By Eileen Bailey

By Eileen Bailey

Daily Journal

ABERDEEN – A young girl gently caresses her elderly nanny’s hand. A boa constrictor is draped across a woman from the traveling circus.

These are just two of the scenes captured on the more than 13,000 dry glass negatives in the F.S. McKnight collection at the Evans Memorial Library in Aberdeen. The collection, which was donated to the library between 1950 to 1969, recently received more than $70,000 in funding for preservation.

The collection and grants were unveiled Tuesday morning at a news conference in the library. Dr. T. Banks Shepherd, chairman of the library’s board of directors, told more than 40 residents who attended that the collection had received funding from the Lucky Day Foundation in Jackson, the CREATE Foundation in Tupelo, the Artists Build Communities Residency Program in Jackson and the Institute for Museum Services in Washington, D.C.

The contributions will be used to organize, preserve and use the collection to enhance the educational and cultural life of the community, he said.

Shepherd said he has found pictures of his wife’s ancestors in the collection. “This collection will allow people to have a picture into the history of Aberdeen,” he said.

The collection of dry glass negatives was taken by Frank Summerfield McKnight from his studio in Aberdeen from 1894 to 1932.

“The McKnight Photographic Collection is a unique window into late 19th and early 20th century Northeast Mississippi for McKnight served a clientele drawn from all classes and races,” Shepherd said. “It provides extensive documentation not only of the individual citizen but of the economic, social and psychological aspects of the past.”

Also in the collection are McKnight’s camera, camera stand, darkroom equipment and original studio registers.

Dana Bullard, the curator of the project, said other libraries have dry glass collections but having the registers listing the people in the photographs makes McKnight’s unique. In the top corner of each negative is a number which corresponds to a number in the register. The register also tells how many pictures were ordered and when the picture was taken, Bullard said.

Pictorial history

The images include studio portraits and street scenes documenting the lives of residents, both black and white, who lived in Northeast Mississippi. Aberdeen teacher Marie Cayson, who teaches fourth-, fifth- and sixth-grade gifted classes at Prairie and Aberdeen Middle School, said this historical documentation will be helpful in teaching children about the histories of Aberdeen and photography.

Organization will be the first step in making the collection available to the public. Bullard has designed a computer database for storage of the information found in the registers.

Donated funds also were used for staff training, to hire a photographer and to provide proper archival storage for the negatives. The photographer will clean and print each negative, then create copy negatives of selected images. Notebooks of the prints will be available for viewing at the library, and individual prints of images will be for sale.

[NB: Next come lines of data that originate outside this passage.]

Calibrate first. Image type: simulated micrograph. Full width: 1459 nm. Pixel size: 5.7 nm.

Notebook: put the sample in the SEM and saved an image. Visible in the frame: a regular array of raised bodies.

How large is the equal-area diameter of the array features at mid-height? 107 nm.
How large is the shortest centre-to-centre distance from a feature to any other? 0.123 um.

There are plans for an exhibition of selected images that will travel throughout the region.

One of the most unique aspects of the project is that the collection will be used as an education resource, said library Director Kathy Bailey. The library has received a grant from the Mississippi Arts Commission’s Artist Build Communities residency program, which provides funds for an artist to live in a community for a period of time to work with groups of people in exploring the area’s cultural and artistic heritage.

Two consultants have been hired to work with the library and a community planning committee to develop this project for Aberdeen, she said. This portion of the project should be in place by fall with the total project being completed within a year, Bailey said.

McKnight’s collection

McKnight was born in 1848 in Lawrenceburg, Tenn. He was the son of a circuit-riding Methodist minister and grew up in Iuka. McKnight learned about photography from a traveling tintypist he met in 1872. In October of that year, McKnight bought his own equipment and tent and traveled to towns such as Guntown, Saltillo, Rienzi and finally Booneville, where he opened a gallery. He traveled to other areas in Northeast Mississippi such as Holly Springs and Ripley before opening his first studio in Aberdeen in 1894. He remained there until his death in 1934.

McKnight sold his business to John Velhart in 1933, who presented the negatives to the library over a period of time between 1950 and 1969.